For years, those iconic lines of verse in Robert Frost’s “Stopping by the Woods on a Snowy Evening” have been printed on many a refrigerator magnet and intoned in countless high school English classes. But this month, for the first time since its publication almost 100 years ago, Frost’s poem shook off its copyright restriction like a covering of snow at the end of winter, and entered the public domain — and it was in good company.

2019 marked the first mass copyright expiration in more than two decades, freeing up works from Edna St. Vincent Millay, Sukumar Ray, Jean Toomer, E.E. Cummings and Kahlil Gibran for gung ho academic, creative and commercial use.

A reissue of Gibran’s work “The Prophet,” published last week, includes a foreword by poet and Instagram star Rupi Kaur, connecting the classic book to a new generation of creators.

Literary works in the public domain have inspired countless homages, spinoffs and reimaginings. Broadway hit musical “Wicked” was based on Frank L. Baum’s “The Wonderful Wizard of Oz,” which entered the public domain in 1956. New York Times bestseller “Pride and Prejudice and Zombies” mixed 2009’s undead craze with Jane Austen’s 18th-century romantic comedy. Tony-award winner Lin Manuel Miranda used several public domain works in “Hamilton,” avoiding copyright infringement for his contemporary take on one of the Founding Fathers.

For more on the various ways the public domain serves today’s poets, writers and other literary fans, the PBS NewsHour interviewed Adam Green, editor-in-chief of The Public Domain Review, Robert Casper, head of the Library of Congress’ Poetry and Literature Center, and Karyn A. Temple, director of the library’s U.S. Copyright Office.

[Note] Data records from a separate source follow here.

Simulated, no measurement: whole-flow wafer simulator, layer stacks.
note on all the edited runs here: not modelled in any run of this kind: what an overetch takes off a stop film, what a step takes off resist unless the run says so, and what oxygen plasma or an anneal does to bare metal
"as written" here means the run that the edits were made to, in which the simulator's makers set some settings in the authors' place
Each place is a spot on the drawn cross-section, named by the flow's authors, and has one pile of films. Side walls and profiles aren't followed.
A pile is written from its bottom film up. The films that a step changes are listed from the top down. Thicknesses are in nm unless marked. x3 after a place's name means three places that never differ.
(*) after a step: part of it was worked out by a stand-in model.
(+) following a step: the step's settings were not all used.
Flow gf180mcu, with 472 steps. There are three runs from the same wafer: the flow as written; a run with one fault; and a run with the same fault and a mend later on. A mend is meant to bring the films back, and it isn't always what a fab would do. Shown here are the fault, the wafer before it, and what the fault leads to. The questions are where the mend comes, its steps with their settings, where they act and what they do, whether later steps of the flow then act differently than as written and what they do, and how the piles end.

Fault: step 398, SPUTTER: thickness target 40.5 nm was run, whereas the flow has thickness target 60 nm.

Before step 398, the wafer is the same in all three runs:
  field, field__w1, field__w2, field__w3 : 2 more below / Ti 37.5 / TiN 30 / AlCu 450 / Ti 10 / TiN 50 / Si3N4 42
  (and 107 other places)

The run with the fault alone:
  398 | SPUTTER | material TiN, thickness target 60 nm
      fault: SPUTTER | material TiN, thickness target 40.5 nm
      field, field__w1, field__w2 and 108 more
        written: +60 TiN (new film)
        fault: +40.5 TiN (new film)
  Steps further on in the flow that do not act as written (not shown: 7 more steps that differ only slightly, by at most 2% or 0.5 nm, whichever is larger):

These conversations have been combined and edited for length. A list of works entering the public domain in 2019 is available here.

What’s the value of having works in the public domain? Why not keep everything under copyright?

ADAM GREEN: When applied sensibly, copyright allows artists and writers to make a living off their creations and encourages further artistic production. But there comes a point when it makes sense to end copyright and let works enter the public domain. From publishing innovative new editions to turning a 19th-century novel into a computer game, creators have always built on works that have come before them, and the public domain makes this flow of ideas across generations and centuries almost frictionless.

KARYN A. TEMPLE: As the Supreme Court has recognized, copyright is “the engine of free expression,” and the lifecycle of copyright, including its exceptions, limited term, and the public domain, is all part of the critically important framework created in our Constitution.

Why include poetry in the public domain?

ROBERT CASPER: Poetry’s brevity and dynamism, its ability to deeply and powerfully contend with universal issues, and the way in which it connects its readers across time and space to a singular voice makes it an ideal art form to share in our social media age.

ADAM GREEN: It would be a real shame if poetry were excluded! My favourite public domain poem is the “Duino Elegies” by Rainer Maria Rilke, though it is only the original German version which is in the public domain.

How can poetry in the public domain help us learn more about authors whose other works are still copyrighted?

ADAM GREEN: When works enter the public domain, they get shared more widely and it tends to become cheaper to acquire physical versions. So we might, for example, see more new editions of William Carlos Williams’ “Spring and All” collection (which enters the U.S. public domain this year). He’ll get increased visibility through this and it might pull in readers to engage with his other works, which have yet to enter the public domain.

What are some barriers to adding works to the public domain?

ADAM GREEN: The biggest barrier is intense corporate lobbying for extending copyright terms. In the U.S., the most famous example of this was the Copyright Term Extension Act (CTEA) of 1998, also known as the Sonny Bono Act or the Mickey Mouse Protection Act. This last derisory nickname points to the heart of the matter. Faced with the expiration of copyrights on Mickey Mouse and other famous characters, Disney (along with a bevy of other media powerhouses such as Time Warner and Universal) lobbied hard for an extension, and they won.

Does something written nearly 100 years ago change when re-released now? Does its message stay the same? Does it have the same impact?

ADAM GREEN: Works have meaning due to their audience giving it that meaning, and if the audience is of a different time then the meaning will be different, they’ll take different things from it, different things will resonate. Take, for example, the Bible: Few Christians will nowadays be obeying the command to “not wear clothing woven of two kinds of material” (Leviticus 19:19).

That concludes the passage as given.